Why T.O. Would Be A No-Go In Sumo
Here’s the thing about sumo – it is a sport with all pretense stripped away. A one-on-one flashpoint collision with one sole objective: To overwhelm and physically dominate one’s opponent. Testosterone on testosterone. And if you lose, it can often be in humiliating fashion.
Yet over the course of three hours spent at the U.S. Sumo Open, I witnessed not a single display of anger or bitterness. Literally dozens of matches took place without incident. No taunting. Zero smack-talking. Not a trace of the intimidation techniques so common (and celebrated) across the pro sports ranks today.
These guys just lined up, looked each other in the eye, and had at it, with the best man winning that particular match. And after each match was done, both sumos stood to face each other across the ring and bowed. It was an environment of deep mutual respect and competitive humility.
It was the anti-NFL. The NBA with a muzzle. It was dignified.
It was also a lot of fun to watch, at least partly because of the rapid-fire nature of the competition. The vast majority of matches pack an inordinate amount of action into a timeframe of less than a minute, and as soon as one match is done, the short ritual preceding the next match begins.
Among other viewing benefits, the brief duration of each match in a sumo tournament creates the opportunity for fans to see the full roster of competitors over a relatively brief span of time. The preliminary rounds in each weight class are round-robin in nature, with every sumo taking part in multiple matches. This format, combined with the background information that the tournament emcee provides on each athlete, makes it easy to form favorites and develop a rooting interest – which, as the devoted IGTS reader may recognize by now, exponentially enhances the event experience for your average Sports Fan.
And in that regard, the U.S. Sumo Open did not disappoint. In addition to Byamba and Bayanaa, the two sumos who had originally drawn me to the event because of their inclusion in an intriguing NFL workout experiment I’d read about, other favorites emerged.
Like Brodi Henderson, for example – a 6’7”, 367-pound Canadian who lists hockey, football and Highland games as other athletic pursuits. And who, by the way, is 15 years old and in California competing in his first international tournament.

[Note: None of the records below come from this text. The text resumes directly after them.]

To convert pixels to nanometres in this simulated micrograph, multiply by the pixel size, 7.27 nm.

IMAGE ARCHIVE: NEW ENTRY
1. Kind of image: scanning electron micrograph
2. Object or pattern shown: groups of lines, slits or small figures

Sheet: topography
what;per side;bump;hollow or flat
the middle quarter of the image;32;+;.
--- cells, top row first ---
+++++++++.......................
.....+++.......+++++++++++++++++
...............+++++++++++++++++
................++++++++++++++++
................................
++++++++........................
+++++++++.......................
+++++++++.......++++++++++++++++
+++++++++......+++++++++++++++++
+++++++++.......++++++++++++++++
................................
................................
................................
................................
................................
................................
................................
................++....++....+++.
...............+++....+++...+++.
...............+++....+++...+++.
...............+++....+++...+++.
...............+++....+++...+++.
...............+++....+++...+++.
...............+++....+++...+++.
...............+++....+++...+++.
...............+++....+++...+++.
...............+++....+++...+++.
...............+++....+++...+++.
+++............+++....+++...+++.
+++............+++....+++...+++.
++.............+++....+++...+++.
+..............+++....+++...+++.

Brodi was the picture of nervousness, and lost his first two matches in quick fashion. I’m sure I shared the same sentiment as the rest of the crowd in thinking that his first U.S. Sumo Open would be a painful memory, but a good learning experience for him to draw upon in subsequent years. After his second loss, we rose for the classic “we know you gave it your best effort” round of consoling applause.
But wait! It turned out that we’d been guilty of Premature Consolation! In his third match, Brodi notched his first-ever international win – and in impressive style – much to the delight of virtually everyone in attendance. Even his defeated opponent looked pleased for him.
And that was just the beginning, for Brodi won each of his remaining preliminary round matches and survived the cut to make it into the heavyweight quarterfinals.
While the pace and presentation of the event was crisp throughout these preliminary rounds, things came to a grinding halt soon thereafter. An exhibition of Taiko drumming was pretty much on par with some of the more creative halftime shows I’ve seen, but the break in action didn’t end there.
Somewhat inexplicably, a lengthy raffle was then conducted, during which prizes donated by the event sponsors were given out. I had to double-check to see that I hadn’t come back from a bathroom break and mistakenly wandered into an adjacent room, where an awards dinner for a charity golf outing was in full swing.
And of course, in the middle of the festivities came the sumo equivalent of the t-shirt cannon. Into a clamoring crowd were tossed a couple of dozen stress-ball type squeeze toys – in the shape of a sumo wrestler, naturally. Deceased Japanese emperors spun in their graves as the cheesy-meter pinned into the red. Although I do have to admit that I was poised to snag one of those if it came in my direction. A t-shirt is a t-shirt, but a sumo wrestler squeeze toy? Priceless.
The entire feel of the event changed as a result of that break, and it never fully recovered. And it didn’t help that the first action coming out of the break was the women’s competition.
I’m never very comfortable watching women in a pugilistic environment, but this one had the added discomfort of featuring just four competitors – two in the lightweight division, one in the middleweight and one in the heavyweight. Consequently, they went right to Open Division competition. The net result was like attending an elaborately planned party that was teetering close to the “flop” zone. Feeling vaguely embarrassed for all concerned, I sat there hoping that it would be over soon.
Thankfully it was, and we were on to the medal rounds of competition for the men’s light, middle and heavyweight divisions.
The middleweight gold medal match featured defending champion Edenebileg Alagdaa against eight-time U.S. Sumo Champion Rene Marte, who at 42 years of age was taking part in his final competition. Noticeably slowed by age and injury, Marte had somehow managed to make his way through the field until only Alagdaa stood between him and the luxury of retiring as a champion. It was not to be however.
In the heavyweight division, Brodi Henderson’s Cinderella run came to an end in the quarterfinals against Siosifa “Big Joe” I’sama’u. After overpowering his younger foe, Big Joe helped him up and embraced him warmly, no doubt welcoming him into the fraternity.
It was Big Joe’s turn to be humbled in the semi-finals though, as our NFL lineman-in-waiting Byamba literally picked all 330 of his opponent’s pounds into the air and threw them to the ground in a jaw-dropping display of strength.
This set up a classic youth vs. experience match-up for the heavyweight gold: The 25-year old Byamba versus internationally decorated 40 year-old former champ Kelly Gneiting – who hails from Idaho, of all un-sumo-like places. Befitting its marquee status, this match was one of the longest of the day – but when push eventually came to shove (sorry, bad sumo pun) youth was served. Byamba claimed the gold, joining middleweight countryman Alagdaa as champion.
As Dick Vitale might say if he could speak Mongolian, the two made quite the pair of Diaper Dandies.